ApacheCon: XML and I18N

tower-of-babel.jpg After lunch, I headed off to see a slightly-off-topic presentation on XML and Internationalization by Yahoo!’s own Sander van Zoest.

van Zoest began discussing Unicode overall, covered the UTF variants such as UTF-8, and BOM (Byte Order Marks). Moving into XML itself, he gave an overview of the intended use of the xml:lang tag and the ISO-639-2 language codes and ISO-3166 country codes.

XML also supports Numerical Character References such as € for the EURO SIGN (€). These may be expressed in hex (&#xHHHH;) or decimal (&#DDDD;) and always contain the Unicode code point value (regardless of which UTF scheme the document is encoded in). NCRs can be handy when you need to represent a the character does not exist in the document’s encoding scheme, but can’t be used in element or attribute names, or in CDATA and PIs.

The presentation gave examples of how to do character set transformations using XSLT, Perl 5.8, and Java.

We got the usual pitch to use tags with semantic value such as <important> instead of <b> and to use sytlesheets to do presentation instead of cluttering up the markup.

van Zoest failed to mention the perennial question on this subject: why the heck does “i18n” stand for “internationalization”? The answer is that there are 18 letters between the beginning “i” and ending “n” in the word “internationalization”.

ApacheCon: Apache 2.0 Filters

202a_illus.jpg I went to the talk on Apache 2.0 Filters by Greg Ames. I already knew a little bit about the Apache 2.0 Filtered I/O model from a session at the O’Reilly Open Source conference, but since I’m going to sit down and write one Real Soon Now, I oughta learn a little more about ’em.

Ames gave an example of the bucket brigade API by showing snippets of the mod_case_filter code. Looks pretty elegant and simple.

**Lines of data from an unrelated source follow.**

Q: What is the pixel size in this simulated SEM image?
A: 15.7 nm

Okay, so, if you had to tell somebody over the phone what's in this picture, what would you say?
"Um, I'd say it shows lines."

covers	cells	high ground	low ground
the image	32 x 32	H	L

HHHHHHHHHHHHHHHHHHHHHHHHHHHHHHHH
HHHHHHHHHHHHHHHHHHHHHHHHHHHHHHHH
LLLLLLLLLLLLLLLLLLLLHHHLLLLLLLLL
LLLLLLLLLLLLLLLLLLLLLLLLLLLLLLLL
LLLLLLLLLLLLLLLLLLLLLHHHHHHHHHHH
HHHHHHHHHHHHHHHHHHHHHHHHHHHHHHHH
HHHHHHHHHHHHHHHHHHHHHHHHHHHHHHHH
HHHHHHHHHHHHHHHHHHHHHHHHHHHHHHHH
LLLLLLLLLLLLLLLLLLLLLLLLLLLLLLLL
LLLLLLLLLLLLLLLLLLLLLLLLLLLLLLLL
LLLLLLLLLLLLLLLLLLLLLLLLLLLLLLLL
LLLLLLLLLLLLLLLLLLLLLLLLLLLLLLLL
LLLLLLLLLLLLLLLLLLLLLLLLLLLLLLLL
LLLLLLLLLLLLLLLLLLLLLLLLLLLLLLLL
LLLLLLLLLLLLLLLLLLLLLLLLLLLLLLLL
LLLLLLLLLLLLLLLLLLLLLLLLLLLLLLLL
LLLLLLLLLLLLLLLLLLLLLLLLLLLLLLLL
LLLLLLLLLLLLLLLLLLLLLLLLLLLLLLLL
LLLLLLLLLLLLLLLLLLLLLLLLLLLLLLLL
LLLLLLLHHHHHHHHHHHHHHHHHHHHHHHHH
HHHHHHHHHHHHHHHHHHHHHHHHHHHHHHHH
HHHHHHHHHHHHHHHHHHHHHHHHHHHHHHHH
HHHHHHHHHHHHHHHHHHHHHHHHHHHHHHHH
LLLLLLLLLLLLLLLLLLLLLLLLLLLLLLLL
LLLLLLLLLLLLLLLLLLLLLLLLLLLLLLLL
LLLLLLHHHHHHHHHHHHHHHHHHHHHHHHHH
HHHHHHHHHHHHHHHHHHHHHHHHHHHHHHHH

He then went into details about why the naive approach fails miserably from a performance perspective, and showed some examples of how to do a filter the Right Way. It turns out that this is really complex.

Aside from all sorts of error conditions, there are lots of things to worry about with resource management. Do you allocate too much virtual memory? How often do you flush? Looks like you need to regularly flip between blocking and non-blocking I/O to do this right.

Filters that need to examine every single byte of the input (such as things that parse HTML or other tags) are even more complicated because you need to allocate private memory when a tag spans more than one bucket. Bleh. My mod_highlight_filter idea is going to be difficult to implement.

Ames then talked about the mod_ext_filter module from the Apache Directive perspective. I would’ve rather seen some slides about the implementation of this rather complex filter, but perhaps that would have been too technical for the audience.

He also discussed some tricks about how to debug Apache more easily with gdb and using 2 Listen statements (as a way to avoid starting with the -X option), and some useful gdb macros for your ~/.gdbinit file which make examining the bucket brigade easier. Cool tips. I guess I misjudged the technical level here; he probably skipped the implementation of mod_ext_filter because it would’ve taken too much time.

ApacheCon: Watching the Alpha Geeks

oreilly_header_part1.gif Tim O’Reilly gave this morning’s keynote address. (Actually, what’s bizarre is that he’s actually giving the keynote address right now and I’m blogging via an 802.11b WLAN.)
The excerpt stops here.